A complete “mountain to sea” ecosystem, this karst landscape in the Philippines has the sole underground river in the world that flows out directly to the sea. This unique topography subjects the lower part of the underground river to tidal influences – a remarkable natural phenomenon that has no equal elsewhere across the globe.
The Puerto Princesa Subterranean River National Park is part of the bigger UNESCO-led Palawan Biosphere Reserve that was established in 1990. The park was also declared as a UNESCO World Heritage Site in 1999, and, in 2012, it was also proclaimed as one of the Seven New Wonders of Nature though a global popular poll.
These, my friends, are the real bragging rights of this natural gem in Palawan, the Philippines.
A rare opportunity to have a photo taken of an all-women devotees presented itself. The photo below was taken from the back of the Nuestra Señora de Caysasay, a Marian image canonically crowned by virtue of a Holy See approval in 1954.
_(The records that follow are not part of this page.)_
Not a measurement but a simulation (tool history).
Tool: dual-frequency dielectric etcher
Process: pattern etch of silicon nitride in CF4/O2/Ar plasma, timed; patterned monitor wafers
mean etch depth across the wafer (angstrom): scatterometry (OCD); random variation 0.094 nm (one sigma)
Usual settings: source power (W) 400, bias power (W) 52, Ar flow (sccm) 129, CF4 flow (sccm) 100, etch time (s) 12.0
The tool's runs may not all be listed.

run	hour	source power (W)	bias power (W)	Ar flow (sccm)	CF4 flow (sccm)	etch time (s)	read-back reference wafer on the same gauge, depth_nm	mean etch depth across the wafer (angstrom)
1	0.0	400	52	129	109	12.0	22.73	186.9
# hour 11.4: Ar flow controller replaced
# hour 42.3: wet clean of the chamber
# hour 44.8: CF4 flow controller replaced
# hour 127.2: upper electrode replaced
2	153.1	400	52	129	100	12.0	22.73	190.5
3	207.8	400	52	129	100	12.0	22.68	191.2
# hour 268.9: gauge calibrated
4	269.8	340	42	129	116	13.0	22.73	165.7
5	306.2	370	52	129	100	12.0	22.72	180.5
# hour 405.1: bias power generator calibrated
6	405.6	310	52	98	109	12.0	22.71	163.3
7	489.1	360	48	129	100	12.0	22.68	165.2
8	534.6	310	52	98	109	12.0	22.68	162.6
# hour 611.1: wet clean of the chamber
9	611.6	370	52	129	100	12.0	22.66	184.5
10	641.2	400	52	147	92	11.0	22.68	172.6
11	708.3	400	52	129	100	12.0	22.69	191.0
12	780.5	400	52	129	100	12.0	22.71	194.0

Though I cannot come up with anything conclusive as to what the ongoing activity might have been then, the fact that the service was only attended by women made me feel alienated, and a bit awkward about my presence inside the shrine when things were unfolding. If any, however, despite my unconventional stance on religion, one cannot deny the experience and fulfillment in capturing religion in action as a material culture here.
Pilgrims to the Shrine of Our Lady of Caysasay in Taal, Batangas may receive the plenary indulgence that is granted to those who visit the ancient church of Sta. Maria Maggiore in Rome.
The old town of Taal is one of the only four heritage towns in the Philippines — together with Vigan in Ilocos Sur, Pila in Laguna, and Silay in Negros Occidental — designated as National Historic Landmarks by the National Historical Institute of the Philippines.
Largely unheard of even among fellow Filipinos, the Maranao of Tugaya in Lanao del Sur are some of the most artistic groups in the country. The humble town beside the ancient Lake Lanao (one of the oldest known lakes in the world) is nearly purely composed of artisans in various pursuits.
The lady in this photo was inlaying shells to a newly constructed wooden chest. This, together with weaving local textiles called ina-ol, is one of the few things that women are permitted to do for work in this still gendered community.
Their unique artistic concept of okir manifests in their wood works, metal crafts, textiles, paintings, and even house decorations. The okir happens to be the strongest component in its nomination to the UNESCO World Cultural Heritage List. Their epic, the Darangen, is already proclaimed in 2005 as a Masterpiece of Oral and Intangible Heritage of Humanity.
As it was in the holy months of the Ramadan — in fact a few days before Eid’l Fitr — when I did this site visit for a project, she was on fast since sunrise and made some short breaks from work only at prayer time until the fasting ends at dusk. Such display of obedience and faith never fails to inspire me.
Mts. Iglit-Baco National Park in the island of Mindoro is an ASEAN Heritage Park. It is presently in the tentative list for a possible inclusion to the UNESCO World Heritage List.
The park is home to one of the oldest indigenous people in the Philippines, the Mangyan. It is also the last remaining refuge of the largest bovine in the country, the tamaraw (listed as critically endangered by the IUCN, with present count at around 230 only). Other endemic animals and plants also call this park their home.
This photo was taken somewhere in the central area of the park when we made a short stop on our way to the confluence of the three rivers traversing the strict nature reserve zone.
In the photo is one of the rangers of the park who doubled as our guide. He is a Mangyan, and treats this place as a sacred space.
Stayed in the park for 4 nights, of which 2 were spent bunking in the warm homes of Mangyan elders – this experience allowed us to see how their daily lives shape up. The other two nights were spent at Ranger Station 3, where we woke up to the view of wild tamaraws grazing the grasslands.
In the Philippines, it is only my hometown Paoay that celebrates Fat Tuesday, the last day of merry-making before entering the Lenten season. Guling-guling, a four-century old tradition, involves street dancing, cooking dodol (a Malay deli), and smearing the sign of the cross (using ash or rice flour mixtures) on the foreheads of devote Christians – which is interesting as, in this town, this religious practice is done prior to Ash Wednesday. Modern-day celebrations now culminate in a dance showdown in front of the UNESCO World Heritage listed San Agustin church, the crowning glory of the earthquake baroque architecture.
The dancers sport the loom-woven textile called abel Iloco, one of the products that my humble town is known for.